In Switzerland, a national vote on any topic can be triggered by collecting 100,000 signatures from among the country’s German, French, Italian and Romansh-speaking citizens. Past subjects have ranged from reining in executive pay to expelling foreigners convicted of serious crimes to cutting down on EU immigration. Votes are typically held four times a year and there are also regional referendums in the country that is home to more than 8 million people.
Gfs.bern conducts its polls by telephone, with a sample size of typically 1,000 to 1,500 people. By contrast, the Zurich-based research institute Sotomo favors online surveys. They include questions on how a respondent has voted in the past, which director Michael Hermann contends is a more accurate way of weighting results than simply controlling for variables such as age, gender or place of residence. Still, there are “no magic potions,” he said.
Voters unwillingness to admit to certain views may have been what went awry in 2009 on an initiative to ban the construction of new minarets. While gfs.bern’s survey suggested the measure would fail, with a “yes” vote share of just 37 percent, it passed with support at 58 percent.
“In Switzerland, with questions of European relations or immigration, people tend to be cagey about what they think -- it’s possible that people don’t want to voice their politically incorrect opinions in public,” Hermann said. “With an online survey, you don’t have the effect of social desirability, because you don’t have to speak to someone -- you’re anonymous, you can express whatever you think.”
Online surveying proved more effective than the telephone in 2014, when voters backed quotas on immigration from the EU. Gfs.bern’s last poll before the vote showed opponents ahead.

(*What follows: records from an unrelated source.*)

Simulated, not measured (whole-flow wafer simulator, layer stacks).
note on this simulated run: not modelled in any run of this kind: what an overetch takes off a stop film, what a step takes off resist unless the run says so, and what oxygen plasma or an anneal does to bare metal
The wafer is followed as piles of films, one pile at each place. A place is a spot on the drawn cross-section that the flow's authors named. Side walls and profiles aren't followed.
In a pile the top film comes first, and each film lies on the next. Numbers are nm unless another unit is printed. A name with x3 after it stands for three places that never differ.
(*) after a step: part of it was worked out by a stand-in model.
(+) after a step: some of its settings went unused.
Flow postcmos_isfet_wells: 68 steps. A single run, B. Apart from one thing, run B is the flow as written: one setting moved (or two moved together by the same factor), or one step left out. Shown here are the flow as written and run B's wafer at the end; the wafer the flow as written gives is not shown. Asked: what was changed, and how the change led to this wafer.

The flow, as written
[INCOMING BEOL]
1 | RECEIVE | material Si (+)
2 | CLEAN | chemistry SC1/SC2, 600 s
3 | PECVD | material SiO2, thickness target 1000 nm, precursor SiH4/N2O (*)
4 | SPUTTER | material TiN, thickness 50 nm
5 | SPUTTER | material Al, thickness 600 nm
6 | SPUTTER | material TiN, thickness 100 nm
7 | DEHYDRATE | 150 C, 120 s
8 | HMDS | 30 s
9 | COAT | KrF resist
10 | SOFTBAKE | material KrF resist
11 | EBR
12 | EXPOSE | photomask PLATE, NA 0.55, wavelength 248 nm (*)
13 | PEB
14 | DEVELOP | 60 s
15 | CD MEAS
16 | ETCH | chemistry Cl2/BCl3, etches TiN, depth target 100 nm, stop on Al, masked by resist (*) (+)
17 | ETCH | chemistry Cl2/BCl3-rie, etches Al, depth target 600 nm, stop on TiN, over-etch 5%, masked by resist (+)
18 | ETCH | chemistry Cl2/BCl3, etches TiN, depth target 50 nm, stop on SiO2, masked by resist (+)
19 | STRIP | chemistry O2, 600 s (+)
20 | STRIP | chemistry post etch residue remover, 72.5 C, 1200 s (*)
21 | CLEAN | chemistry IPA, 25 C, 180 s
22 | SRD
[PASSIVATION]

Gfs.bern’s Longchamp, a regular fixture on national television when plebiscites are held, remains unconvinced.
“I say beware of online questionnaires,” he said. “People have to motivate themselves to participate.”
Sometimes nobody gets it right: In the case of Switzerland’s June 6 vote on a measure designed to improve public services, which would have meant pay cuts for top executives of state-owned companies, both newspaper 20 Minuten’s online poll of 17,495 people and gfs.bern’s phone survey said the result was too close to call. The proposal wound up failing by a margin of roughly two thirds.
“Having historical reference points helps you put things into context,” said Georg Lutz, a professor of political science at the University of Lausanne. “But that doesn’t mean you have a precise estimate.”
In Britain, telephone-based surveys have tended to put “Remain” in the lead, while online questionnaires generally showed the two sides tied. There’s been a shift recently, with polls this week giving “Leave” the lead. Bookmakers, by contrast, see about a 60 percent chance of voters rejecting Brexit.
With pro-Brexit groups in favor of reducing immigration, at play are some of the same concerns that led the Swiss to opt for EU quotas despite warnings that it might undermine the economy.
“In the case of Brexit, where even representatives of established political parties advocate it, it’s hard to know if people skewing their poll answers due to concerns about social desirability plays a key role,” said Thomas Widmer, professor of political science at the University of Zurich. “I find it hard to imagine that lots of people are too scared to say they support leaving.”